To: md1derful who wrote (4026)6/23/1999 5:19:00 PM
From: Duker  Respond to of 6439
 
Tobacco in Florida case says smokers smoke by choice
By Patricia Zengerle

MIAMI, June 23 (Reuters) - Smokers know what they are doing when they light up and should bear responsibility for health risks they take, a tobacco attorney said as he wrapped up the defense in a landmark multibillion-dollar lawsuit on Wednesday.

''Nobody forced smokers to smoke,'' Robert Heim, an attorney for Philip Morris (NYSE:MO - news) Cos. Inc. told jurors in the industry's closing argument in a case expected to go the jury by early next week.

''There's overwhelming evidence ... that smokers have been aware of the serious health risks of smoking for much, much longer than any of us in this courtroom have been alive,'' he said.

The case, Engle et al vs. R.J. Reynolds Tobacco Co. et al, is the first class action suit against the tobacco industry brought by smokers to go to trial. And it could result in a massive payout by cigarette firms.

The plaintiffs claim that between 40,000 and one million Floridians may have been sickened by smoking. They say the state's sick smokers, and those who lost loved ones who smoke, may be entitled to $200 billion to $500 billion in damages if the jury is convinced by their argument that cigarette makers sell a dangerous, defective, addictive product and for decades conspired to hide smoking's harmful effects.

Lawyers for cigarette firms have repeatedly denied any conspiracy during the long trial, one of the longest civil cases ever in the United States. Jury selection began last July; opening statements began on Oct. 19.

Heim spoke at length about the warning labels on cigarette packages since 1969. He also told the jurors to reject the contention that nicotine is an addictive drug like heroin or cocaine.

''Smoking is a behavior. People smoke because they like to smoke. They like the way it tastes, they like the way it feels. They like to look at the smoke,'' he said. ''Smokers quit when they want to quit.''

He also urged jurors to reject what he termed ''reprehensible, vicious'' charges by plaintiffs' attorney Stanley Rosenblatt that cigarette makers advertise to persuade teenagers to start smoking and that they ''spike'' cigarettes with nicotine to make them more addictive.
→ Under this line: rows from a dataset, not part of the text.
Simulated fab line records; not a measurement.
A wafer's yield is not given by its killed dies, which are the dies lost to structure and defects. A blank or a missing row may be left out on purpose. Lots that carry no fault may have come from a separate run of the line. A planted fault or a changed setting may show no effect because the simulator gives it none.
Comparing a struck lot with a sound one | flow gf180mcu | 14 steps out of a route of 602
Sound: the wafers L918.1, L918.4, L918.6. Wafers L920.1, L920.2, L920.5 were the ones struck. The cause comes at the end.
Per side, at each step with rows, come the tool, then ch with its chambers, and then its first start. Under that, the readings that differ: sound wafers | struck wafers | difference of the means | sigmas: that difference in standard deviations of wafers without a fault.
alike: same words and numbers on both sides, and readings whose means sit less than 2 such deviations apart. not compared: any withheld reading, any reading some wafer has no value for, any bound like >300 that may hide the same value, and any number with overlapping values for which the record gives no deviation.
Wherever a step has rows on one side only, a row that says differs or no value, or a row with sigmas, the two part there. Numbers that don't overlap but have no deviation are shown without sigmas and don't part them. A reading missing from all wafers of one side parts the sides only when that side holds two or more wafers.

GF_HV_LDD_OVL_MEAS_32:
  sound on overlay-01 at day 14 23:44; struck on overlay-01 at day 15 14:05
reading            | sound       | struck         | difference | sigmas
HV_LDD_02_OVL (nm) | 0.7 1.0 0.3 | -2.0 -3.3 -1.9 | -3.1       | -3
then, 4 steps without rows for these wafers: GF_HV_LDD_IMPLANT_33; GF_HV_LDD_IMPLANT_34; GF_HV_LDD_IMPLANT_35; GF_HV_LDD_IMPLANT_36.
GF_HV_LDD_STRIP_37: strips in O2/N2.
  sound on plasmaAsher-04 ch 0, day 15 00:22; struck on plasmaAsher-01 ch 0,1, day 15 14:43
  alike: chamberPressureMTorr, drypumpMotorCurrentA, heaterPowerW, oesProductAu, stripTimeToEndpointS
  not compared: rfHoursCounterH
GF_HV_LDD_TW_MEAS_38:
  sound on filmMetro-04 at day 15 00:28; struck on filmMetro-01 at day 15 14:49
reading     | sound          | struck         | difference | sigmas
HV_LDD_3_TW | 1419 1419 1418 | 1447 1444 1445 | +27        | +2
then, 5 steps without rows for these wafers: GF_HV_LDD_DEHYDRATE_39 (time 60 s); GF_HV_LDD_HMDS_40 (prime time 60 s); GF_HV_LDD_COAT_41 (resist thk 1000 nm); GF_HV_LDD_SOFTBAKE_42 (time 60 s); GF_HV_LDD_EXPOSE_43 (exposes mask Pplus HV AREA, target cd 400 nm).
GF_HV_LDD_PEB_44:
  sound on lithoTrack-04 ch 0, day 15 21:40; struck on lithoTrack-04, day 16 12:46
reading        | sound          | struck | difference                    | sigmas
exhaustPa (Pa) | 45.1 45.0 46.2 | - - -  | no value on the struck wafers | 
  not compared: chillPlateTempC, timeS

He attacked Rosenblatt's use of cigarette industry documents, saying he had picked a handful of papers that seemed incriminating out of all those the industry made available.

''Out of countless thousands of documents if there weren't some documents like that, anyone might be suspicious,'' he said.

In his closing arguments earlier, Rosenblatt had called tobacco ''an industry without a conscience'' and likened the cost of cigarette smoking to the Holocaust and slavery.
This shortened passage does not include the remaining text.